If you could change the ending of any book, which one would it be?

I always think that the ending is the most difficult part for an author to write. Unless it’s a series of books, the characters are going to be left in limbo even if you tie up their stories with a nice little bow. There are a number of examples of stories where alternative endings have been discovered.

Charles Dickens wrote an original ending for Great Expectations where Pip and Estella meet again in 1861 and Pip finds that she is married and that no hope of romance exists. A friend persuaded him to write a more hopeful ending, the one that was actually used, where the opportunity for the two to finally get together is clearly suggested if not spelt out. Given everything that happened between them the ending that was used was clearly unrealistic, but it was the ending that the readers were hoping for so, onto the advice of that friend he gave them that hope, albeit in an ambiguous way.

There is, in many cases, a tension between what the author wants to write and what they feel their readers would like to see. Arthur Conan Doyle  had had enough of Sherlock Holmes and wanted to write other characters, so he sent him to his doom over Reichenbach Falls. The readers, however, had not had enough of the detective and Conan Doyle found himself writing many further stories in the series after finding a way for Holmes to survive. It’s interesting to think about the continuing love for Holmes and to wonder if it would still be as strong if far fewer stories had been written.

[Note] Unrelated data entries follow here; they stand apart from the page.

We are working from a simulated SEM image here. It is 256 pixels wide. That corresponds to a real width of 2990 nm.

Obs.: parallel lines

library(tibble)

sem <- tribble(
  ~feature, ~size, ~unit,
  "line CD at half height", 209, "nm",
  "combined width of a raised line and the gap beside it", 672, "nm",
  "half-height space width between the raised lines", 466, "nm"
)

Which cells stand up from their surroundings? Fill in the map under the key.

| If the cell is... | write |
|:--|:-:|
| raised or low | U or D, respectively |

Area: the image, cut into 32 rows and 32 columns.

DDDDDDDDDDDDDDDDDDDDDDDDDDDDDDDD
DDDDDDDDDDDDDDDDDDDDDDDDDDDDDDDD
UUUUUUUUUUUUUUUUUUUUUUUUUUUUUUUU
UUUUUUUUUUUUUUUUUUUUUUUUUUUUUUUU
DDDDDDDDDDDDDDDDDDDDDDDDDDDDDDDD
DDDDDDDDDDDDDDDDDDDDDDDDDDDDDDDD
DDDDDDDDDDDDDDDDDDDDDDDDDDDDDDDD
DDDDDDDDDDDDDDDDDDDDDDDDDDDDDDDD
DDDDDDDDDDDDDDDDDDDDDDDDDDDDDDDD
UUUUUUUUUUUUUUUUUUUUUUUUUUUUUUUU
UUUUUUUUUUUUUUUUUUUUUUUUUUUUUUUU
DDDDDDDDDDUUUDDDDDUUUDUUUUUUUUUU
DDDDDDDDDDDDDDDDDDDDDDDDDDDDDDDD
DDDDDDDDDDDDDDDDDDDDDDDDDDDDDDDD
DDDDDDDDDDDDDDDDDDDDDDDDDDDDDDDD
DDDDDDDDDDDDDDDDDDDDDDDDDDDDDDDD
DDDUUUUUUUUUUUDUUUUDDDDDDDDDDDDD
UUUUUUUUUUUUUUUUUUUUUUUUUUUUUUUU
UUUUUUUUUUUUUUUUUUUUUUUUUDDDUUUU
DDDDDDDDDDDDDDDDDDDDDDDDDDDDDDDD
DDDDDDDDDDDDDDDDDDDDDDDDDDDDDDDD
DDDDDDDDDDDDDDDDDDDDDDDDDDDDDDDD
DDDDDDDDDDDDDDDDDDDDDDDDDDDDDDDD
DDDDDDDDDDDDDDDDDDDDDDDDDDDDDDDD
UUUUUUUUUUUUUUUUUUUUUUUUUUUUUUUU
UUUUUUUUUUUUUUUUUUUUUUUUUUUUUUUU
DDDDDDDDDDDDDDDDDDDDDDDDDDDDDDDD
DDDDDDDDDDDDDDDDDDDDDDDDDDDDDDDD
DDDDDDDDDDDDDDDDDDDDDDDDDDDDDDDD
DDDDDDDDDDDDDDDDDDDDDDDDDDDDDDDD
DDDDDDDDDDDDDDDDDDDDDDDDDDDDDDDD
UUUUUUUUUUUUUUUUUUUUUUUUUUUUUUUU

I am just one reader and, occasionally I will find an ending frustrating or disappointing, but that is purely my opinion. It is the author, whose decision it is, who has lived with the book and the characters for so long and it is they who must decide on an ending that makes sense to them and gives them a feeling of completion. As my two examples above indicate, even the greatest writers have always been prey to public opinion, and nowadays there’s a growing market for the continuation of a character or a series after the author has died.

The idea of an ending that I would change probably shows my lack of understanding of the book. However, there was one ending that I was so shocked and upset by that I never read that book again. I was a massive fan of the Narnia books and I was full of anticipation when I picked up The Last Battle.  It was a very grim book throughout but I stuck with it, certain that C.S. Lewis would end the series on a high note. Instead, he abandoned Susan and told us that she was no longer a friend of Narnia. All of her siblings were called to the land they loved but she liked lipstick and boys and was reluctant to discuss their adventures because she was a teenager who was preparing to go out into the world and wanted to leave her childhood behind her at that time. I never forgave Lewis for leaving her alone and grieving for her family. It just seemed so spiteful towards a character I loved. That’s the ending I would change.